I am a Professor of English at Idaho State University. My research and teaching focus on twentieth-century literature and culture, with special emphasis on the relationship between modernism and popular forms. Broadly speaking, my work examines how a variety of figures–from novelists and magazine editors to cartoonists and filmmakers–blend elements of experimental and popular forms to achieve particular effects, and thereby shaped the media landscape of the early twentieth century in ways we are only beginning to recognize.

My first book, Violent Minds: Modernism and the Criminal (Cambridge University Press, 2019), constructs a genealogy of criminality in modernist fiction from the late nineteenth century to the 1950s. Examining a range of modernist authors who explored new modes of psychological representation through the figure of the criminal, and who drew upon works of detective fiction in order to develop those representations, Violent Minds demonstrates how a fascination with criminality underlies several modernist engagements with subjectivity, genre fiction, and experimental narrative.

My second book, The New Old Style: Anachronism in Contemporary Comics (University of Nebraska Press, Encapsulations: Critical Comics Studies series, forthcoming in August 2026), asks why so many contemporary cartoonists have adopted the visual registers of the early twentieth century, producing work meant to appear much older than it actually is. I argue that this practice, which I term the “anachronistic aesthetic,” represents a significant form of experimentation in the comics medium by demonstrating the potential for critique inherent in the art object deliberately out of sync with the moment of its production.

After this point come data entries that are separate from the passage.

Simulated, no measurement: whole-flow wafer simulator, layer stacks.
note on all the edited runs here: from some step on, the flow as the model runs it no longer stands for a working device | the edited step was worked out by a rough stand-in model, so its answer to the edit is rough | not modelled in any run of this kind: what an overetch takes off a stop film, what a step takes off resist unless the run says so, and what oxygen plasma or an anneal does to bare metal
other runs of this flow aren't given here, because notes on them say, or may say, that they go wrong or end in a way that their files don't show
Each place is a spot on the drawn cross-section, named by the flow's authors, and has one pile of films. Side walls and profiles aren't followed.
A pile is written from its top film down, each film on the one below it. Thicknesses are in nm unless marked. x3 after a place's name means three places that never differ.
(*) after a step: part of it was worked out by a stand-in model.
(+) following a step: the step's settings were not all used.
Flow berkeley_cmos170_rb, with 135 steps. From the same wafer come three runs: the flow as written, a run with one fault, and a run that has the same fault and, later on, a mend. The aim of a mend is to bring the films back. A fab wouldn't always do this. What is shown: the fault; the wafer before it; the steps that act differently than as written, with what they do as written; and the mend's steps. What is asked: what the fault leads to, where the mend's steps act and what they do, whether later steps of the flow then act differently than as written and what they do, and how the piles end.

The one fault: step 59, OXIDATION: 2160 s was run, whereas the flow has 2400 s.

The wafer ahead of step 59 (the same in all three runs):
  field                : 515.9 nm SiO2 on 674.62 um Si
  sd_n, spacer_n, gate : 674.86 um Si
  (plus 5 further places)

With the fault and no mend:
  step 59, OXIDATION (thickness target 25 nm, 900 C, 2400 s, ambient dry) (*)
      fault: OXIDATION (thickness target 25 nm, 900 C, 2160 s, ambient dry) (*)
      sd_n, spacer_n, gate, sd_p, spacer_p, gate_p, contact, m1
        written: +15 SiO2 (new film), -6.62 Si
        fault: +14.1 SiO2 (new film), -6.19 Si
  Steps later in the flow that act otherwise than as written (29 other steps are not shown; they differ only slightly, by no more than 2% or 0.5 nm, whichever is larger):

I have recently begun work on a new book about modernism and seriality, tentatively titled “Time and Again: Modernism and the Form of the Series.” This book aims to show how and why serial forms have played an underappreciated yet pivotal role in shaping modernist aesthetics, and how experimentation with such forms of seriality allowed novelists, magazine editors, newspaper cartoonists, and filmmakers to manipulate their audiences’ experiences of temporality (both narrative time and the time of reading), characterization, and plot. In this project, I make the case for the serial work of art, too often dismissed as a purely commercial endeavor, as uniquely suited to developing the experimental imperatives of modernism within a media ecology saturated with serial forms.

This project speaks to my broader interests in popular forms–especially crime fiction, comics, and periodicals–that explicitly or implicitly blur the lines between convention and experiment, and in how those works complicate our understanding of cultural capital, aesthetic value, and generic definition. I have edited three special issues of scholarly journals on these topics: an issue of the Journal of Modern Periodical Studies on “Seriality,” where I contributed an essay on Dick Tracy and the narrative temporality of daily newspaper comics; an issue of The New Americanist on “Comics in Twenty-First-Century American Life”; and an essay cluster on “Modernism in Comics” for Modernism/modernity Print Plus, to which I contributed a piece on anachronism in the comics of Canadian cartoonist Seth. I am currently writing two new essays: one on the late fiction of Gertrude Stein, and one on the popular modernism of New Yorker cartoonist Peter Arno.

I also have broader interests in scholarly editing. With Elizabeth Sheehan, I am the Co-Editor of the Journal of Modern Periodical Studies, and I am currently preparing two book-length edited works: a scholarly edition of Wyndham Lewis’s The Human Age: Monstre Gai and Malign Fiesta for Oxford University Press’s Collected Works of Wyndham Lewis, and the Cambridge Companion to American Comics, which I’m editing for Cambridge University Press.

I received my PhD in English at the University of Washington, and earned a BA in English at Vanderbilt University. Before coming to Idaho State, I taught for five years in the College Writing Program at Harvard University, and I still serve as a faculty member of the Harvard Summer School. In Spring 2022, I was in residence in Poland as the Fulbright Distinguished Chair in Humanities and Social Sciences at the American Studies Center, University of Warsaw.